For polynomial regression, we add a step to transform the input matrix $X$ into polynomial features:

# Polynomial features of degree 3
poly = PolynomialFeatures(degree=3)
X_poly = poly.fit_transform(X)

# Fit the polynomial regression model
model_poly = LinearRegression()
model_poly.fit(X_poly, y)

# Predictions
y_poly_pred = model_poly.predict(X_poly)

# Plot
plt.scatter(X, y, label='Data')
plt.plot(X, y_poly_pred, color='green', label='Polynomial Regression (degree 3)')
plt.legend()
plt.show()

2.3 When to use

Linear and polynomial regression work best when there is a clear linear or polynomial relationship between the input features and the target variable. For datasets with few features ($k$ is small), these methods are efficient and interpretable.

3. Principal Component Regression (PCR)

3.1 Explanation

When dealing with high-dimensional datasets (i.e., datasets with many features), linear regression might suffer from overfitting, especially when some features are highly correlated. Principal Component Analysis (PCA) can be used to reduce the dimensionality of the input data, creating uncorrelated features (principal components) that still retain most of the variability in the data.

Principal Component Regression combines PCA with linear regression. First, we transform the input matrix $X$ into a set of principal components. Then, we use these principal components to predict the target $y$.

3.2 Code Example

Let’s see how this works in practice:

from sklearn.decomposition import PCA
from sklearn.linear_model import LinearRegression

# Simulate data with 5 features
X = np.random.rand(100, 5)
y = 2*X[:, 0] + 3*X[:, 1] + np.random.randn(100)

# Apply PCA
pca = PCA(n_components=2)  # Reduce to 2 principal components
X_pca = pca.fit_transform(X)

# Fit regression model on principal components
model_pcr = LinearRegression()
model_pcr.fit(X_pca, y)

# Predictions
y_pcr_pred = model_pcr.predict(X_pca)

3.3 When to Use

Principal Component Regression is ideal when you have many features, especially if they are highly correlated. By reducing the dimensionality, you simplify the model and avoid overfitting, while still capturing the essential patterns in the data.

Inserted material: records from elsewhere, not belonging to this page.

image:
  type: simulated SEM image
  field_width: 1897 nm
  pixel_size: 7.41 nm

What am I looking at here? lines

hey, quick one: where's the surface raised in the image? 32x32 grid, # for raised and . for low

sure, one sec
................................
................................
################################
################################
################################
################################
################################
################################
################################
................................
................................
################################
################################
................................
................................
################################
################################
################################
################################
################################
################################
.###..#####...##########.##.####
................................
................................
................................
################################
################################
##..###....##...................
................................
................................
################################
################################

4. Gaussian Process Regression (GPR)

4.1 Explanation

Gaussian Process Regression (GPR) is a powerful tool when you need not only a prediction but also an estimate of uncertainty in that prediction. GPR models the target as a random variable following a Gaussian distribution. Given a new data point $x$, GPR provides not just a single prediction but a distribution of possible outcomes, which can be extremely useful when dealing with uncertain or noisy data.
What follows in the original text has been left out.